Intuition for sampling random variables? I have recently come to understand random variables from the perspective as deterministic measurable functions $X: \Omega \to \mathbb{R}$. I've been rereading some old statistics text books and realized that in this framework I no longer understand what it means to sample something.
For example, in a recent text, I read something along the lines of "you can sample a geometric random variable with parameter $p$ by flipping a $p$-weighted coin and counting the number of flips until tails is turned". I am not sure how to intuitively interpret this as a random variable in this measure theory framework.
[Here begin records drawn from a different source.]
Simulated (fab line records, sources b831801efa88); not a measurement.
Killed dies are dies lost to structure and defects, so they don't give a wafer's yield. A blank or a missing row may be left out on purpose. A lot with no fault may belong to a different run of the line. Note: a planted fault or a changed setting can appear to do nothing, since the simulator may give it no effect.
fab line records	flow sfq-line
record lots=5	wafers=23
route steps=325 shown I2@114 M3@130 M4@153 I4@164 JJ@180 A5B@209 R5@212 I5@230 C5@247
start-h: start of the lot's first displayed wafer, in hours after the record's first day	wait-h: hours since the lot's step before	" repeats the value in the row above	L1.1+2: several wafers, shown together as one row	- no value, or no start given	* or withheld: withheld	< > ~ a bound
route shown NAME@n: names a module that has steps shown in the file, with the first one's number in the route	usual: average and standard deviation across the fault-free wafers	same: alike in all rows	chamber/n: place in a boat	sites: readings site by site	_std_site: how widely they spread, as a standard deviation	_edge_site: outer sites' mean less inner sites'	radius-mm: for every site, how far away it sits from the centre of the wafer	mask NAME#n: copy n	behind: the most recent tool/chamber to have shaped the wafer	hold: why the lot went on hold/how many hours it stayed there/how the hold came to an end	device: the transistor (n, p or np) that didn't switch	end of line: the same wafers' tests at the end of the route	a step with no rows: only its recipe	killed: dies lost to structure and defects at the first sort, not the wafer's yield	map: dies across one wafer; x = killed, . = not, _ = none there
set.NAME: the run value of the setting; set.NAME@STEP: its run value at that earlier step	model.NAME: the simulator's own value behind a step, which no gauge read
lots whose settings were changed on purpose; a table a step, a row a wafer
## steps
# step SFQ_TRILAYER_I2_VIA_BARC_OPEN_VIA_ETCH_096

Somewhat similarly, when texts say "sample i.i.d $X_1,\ldots, X_n \sim \mathcal{N}(\mu, \sigma^2)$" what exactly does this mean? By what process do we actually accomplish this? Does this just mean that we explicitly choose a bunch of functions $X_k: \Omega\to \mathbb{R}$ satisfying equality of distribution functions $F_{X_k}(\alpha) = \Phi(\alpha)$ and independence of laws: $\mathcal{P}_{(X_i, X_j)} = \mathcal{P}_{X_i}\times \mathcal{P}_{X_j}$?
Any intuitive clarifications would be really helpful! Huge plus if there's a nice way to formalize these methods for sampling and sampling i.i.d etc.
 A: I'm going to assume two things:
(i) On the interval $(0,1)$, we can define a probability measure that gives each inverval of the form $(a,b)$ with $0<a<b<1$ the measure $b-a$.
(ii) On the product set $(0,1)^n = (0,1) \times \cdots \times (0,1)$ ($n$-dimensional unit box), we can extend the measure from (i) to a new probability measure that gives each rectangle of the form $(a_1,b_1) \times \cdots \times (a_n,b_n)$ with $0<a_i<b_i<1$ measure $(b_1-a_1) \cdots (b_n-a_n)$.
In words, we are assuming that we have a way of measuring subsets of $(0,1)$ and $(0,1)^n$, respectively, that will return the length of an interval and the volume of a box, respectively, when applied to these simple sets.
To generate a single random variable $X$ with the $N(\mu,\sigma^2)$ distribution, you proceed as follows: Define the measurable function $X: (0,1) \to \mathbb{R}$ (on the probability space defined by the measure in (i)) so that $X(u) = F^{-1}(u)$ for any $u \in (0,1)$, where $F$ is the cdf of a $N(\mu,\sigma^2)$ random variable. ($F$ is continuous and strictly increasing, so it is invertible.)
To see that $X$ so defined has the correct distribution, note that for any $x \in \mathbb{R}$, we have
$$
P(\{X \leq x\}) = P(\{u : F^{-1}(u) \leq x\}) = P(\{u: u \leq F(x)\}) = P([0,F(x)]) = F(x).
$$
This is a way to define $X \sim N(\mu,\sigma^2)$ as a measurable function from $(0,1)$ to $\mathbb{R}$.
You can then define $n$ independent copies $X_1,\ldots,X_n$ as follows: First create a function 
$$
X(u_1,\ldots,u_n) = (F^{-1}(u_1),\ldots,F^{-1}(u_n))
$$
from $(0,1)^n \to \mathbb{R}^n$. Then define the coordinate maps 
$$
\pi_i(x_1,\ldots,x_n) = x_i
$$
from $\mathbb{R}^n \to \mathbb{R}$ for $i=1,\ldots,n$. The composite functions $X_1 = \pi_1 \circ X,\ldots,X_n = \pi_n \circ X$ then give you $n$ random variables that are all defined on the same probability space $(0,1)^n$, with the measure given in (ii). By using the fact that $\{X_i \leq x_i\} = [0,F(x_i)]$ (by the same argument as above), and the fact that the measure of a box is its volume by (ii), you can easily show that $X_1,\ldots,X_n$ are i.i.d. with distribution $N(\mu,\sigma^2)$.